Another Olympics and yet another time we are thrilled as a nation to have got one Bronze. We compete with such nations as Azerbaijan, Slovakia, Serbia and Mongolia whilst the nation with whom we are made to (or expected to) compete in GDP growth, greatness etc, ie, China, tops the medal tally. After every dismal performance we are filled with renewed zeal: "Agli baar chhodenge nahin" (next time we shall not leave them) (Read 'We Are Like That Only'). However, when next time comes, we again bemoan collectively that the rules and umpires or referees or judges just didn't favour us; there appears to be conspiracy against the Indian civilisation.
I have been like all the others denigrating the Indians for their poor performance, lack of focused approach, discipline, sports infrastructure and competitive spirit of our young men and women. But, lately I have started to earnestly examine the 'conspiracy theory'. Lo and behold; the conclusion that I have reached is that there is adequate evidence to support the charge.
First of all, Olympics are totally opposite of our culture of "peaceful co-existence"; how can we be competing against anyone to win Gold, Silver or Bronze? Once in a blue-moon someone with 'anti-Indian' tendencies can stoop so low as to win a Gold, Silver or Bronze in shooting (a la Abhinav Bindra, Rajyavardhan Rathore and Gagan Narang) or in wrestling like Vijender Singh; but, we discourage such greed for "material things". For us, participation is more important than winning. Indeed, as a matter of interest, the expenditure on participation of scores of officials and non-players in the Indian contingent is never allowed to exceed the total sum of money spent on our former President's foreign jaunts. That's the kind of respect that we have for our head of state.

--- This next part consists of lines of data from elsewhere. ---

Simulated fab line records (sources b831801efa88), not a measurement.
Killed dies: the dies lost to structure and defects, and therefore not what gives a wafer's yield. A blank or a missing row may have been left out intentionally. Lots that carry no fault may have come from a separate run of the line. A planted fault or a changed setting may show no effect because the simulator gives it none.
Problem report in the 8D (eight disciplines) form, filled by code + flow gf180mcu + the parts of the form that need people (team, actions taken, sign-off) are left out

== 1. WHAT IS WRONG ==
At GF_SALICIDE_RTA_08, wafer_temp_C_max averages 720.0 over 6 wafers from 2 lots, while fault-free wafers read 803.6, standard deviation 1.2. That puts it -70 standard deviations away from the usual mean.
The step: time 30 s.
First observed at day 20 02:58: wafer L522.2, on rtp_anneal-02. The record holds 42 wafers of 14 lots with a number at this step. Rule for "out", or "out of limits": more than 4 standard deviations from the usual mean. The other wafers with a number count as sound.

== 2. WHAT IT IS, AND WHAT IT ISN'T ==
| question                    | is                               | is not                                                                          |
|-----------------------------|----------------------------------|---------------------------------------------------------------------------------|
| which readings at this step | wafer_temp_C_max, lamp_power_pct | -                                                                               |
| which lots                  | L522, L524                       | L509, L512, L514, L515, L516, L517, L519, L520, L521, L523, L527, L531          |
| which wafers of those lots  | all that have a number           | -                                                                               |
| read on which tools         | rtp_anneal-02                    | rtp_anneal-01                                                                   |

Naturally, the Westerns always take advantage of our cultural moorings and devise such lowly games where winning medals is all that counts. We, Indians have values. Winning somebody else's precious metals is not for us when we have enough of our own. Indeed, we are stashing a large percentage of these in foreign banks and vaults. Also, we have very stringent Customs Regulations; we guide our players not to bring imported precious metals as there would be heavy duty on it. We made an exception for Sachin Tendulkar's Ferrari and landed up in avoidable controversy.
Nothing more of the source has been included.